Sound Sculptor: Bill Fontana

Bill Fontana is a sonic artist whose work focuses on the relocation of ambient sounds in public, urban spaces and the resulting recontextualization of both the sounds themselves and the sites of his installations. Several of his better-known projects include:

Distant Trains (Realvideo clip): In West Berlin in 1984, Fontana constructed the acoustic space of a living train station (the Köln Hauptbahnhof, the busiest European train station at the time) inside what had been one of the busiest stations in Europe before WWII, the Anhalter Bahnhof, but had become a bombed-out ruin. He was unable to use live sound in this installation due to technological limitations, so instead used a live recording of train station hustle and bustle made from eight microphones placed inside the Köln Hauptbahnhof, then played on loudspeakers hidden among the ruins of the Anhalter Bahnhof.

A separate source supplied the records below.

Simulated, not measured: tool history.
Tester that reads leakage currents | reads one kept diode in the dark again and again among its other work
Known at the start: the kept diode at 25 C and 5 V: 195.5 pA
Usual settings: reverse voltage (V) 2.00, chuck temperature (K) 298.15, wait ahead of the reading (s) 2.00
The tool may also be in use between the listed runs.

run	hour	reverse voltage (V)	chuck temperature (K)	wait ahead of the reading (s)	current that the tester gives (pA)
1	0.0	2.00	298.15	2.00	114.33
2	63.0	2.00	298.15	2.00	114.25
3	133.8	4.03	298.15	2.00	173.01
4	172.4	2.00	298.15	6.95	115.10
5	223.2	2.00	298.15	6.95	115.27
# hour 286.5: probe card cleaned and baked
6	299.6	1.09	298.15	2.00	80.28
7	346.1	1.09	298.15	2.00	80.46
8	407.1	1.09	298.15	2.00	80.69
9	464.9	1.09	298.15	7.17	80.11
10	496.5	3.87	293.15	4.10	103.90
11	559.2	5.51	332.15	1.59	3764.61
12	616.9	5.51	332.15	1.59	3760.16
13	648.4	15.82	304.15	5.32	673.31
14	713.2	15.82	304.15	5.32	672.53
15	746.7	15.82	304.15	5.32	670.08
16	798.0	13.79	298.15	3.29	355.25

Sound Island (Realvideo clip): In 1994 as part of the commemoration of the 50th anniversary of the D-Day landing at Normandy and the liberation of Paris, Fontana transmitted the white noise of the sea live from the Normandy coast to loudspeakers hidden in Paris' Arc de Triomphe.

Acoustical Visions of Venice
(Realvideo clip): For the Venice Biennale in 1999, Fontana created a "sound map" of the city by piping audio live from twelve sites around the city, chosen for historic and cultural significance as well as acoustic character, to the Punta della Dogana. As this spot has one of the best views of the city and its landmarks, the installation allowed visitors to hear as far as they could see, in some cases hearing even further, reversing the way they normally experience the balance between these two senses.

For more on Bill Fontana, this brief essay that places his work in the obvious shadow of the ideas of John Cage is easy to digest.


Blogger Jonathan said...

I think the thing that makes these installations work, at least in my imagination, is that they all mean something. It's not just gee-whiz tech art (though I have no problem with that, it's not that compelling unless it's novel).

The three installations you present have their differing strengths. I imagine "Distant Trains" as a very immediate, somewhat haunting experience. "Sound Island" seems like it might work for some people as a creeping realization of significance, but the chances of people catching the reference seems unfortunately low to me. Not that I would have done anything better, of course.

The Venetian installation is the one I find most interesting of these three. It's live, but in a sense it could be ahead of realtime. We're not used to hearing that well, sure, but beyond the amplified presence we're not used to hearing that *quickly*. I don't know what the latency of the installation was, but if it was low enough the effect could be weird and wonderful. (I'm assuming he relocated sound relative to its source, so the view and the spatialization matched.)

Very simple and very neat ideas... best kind.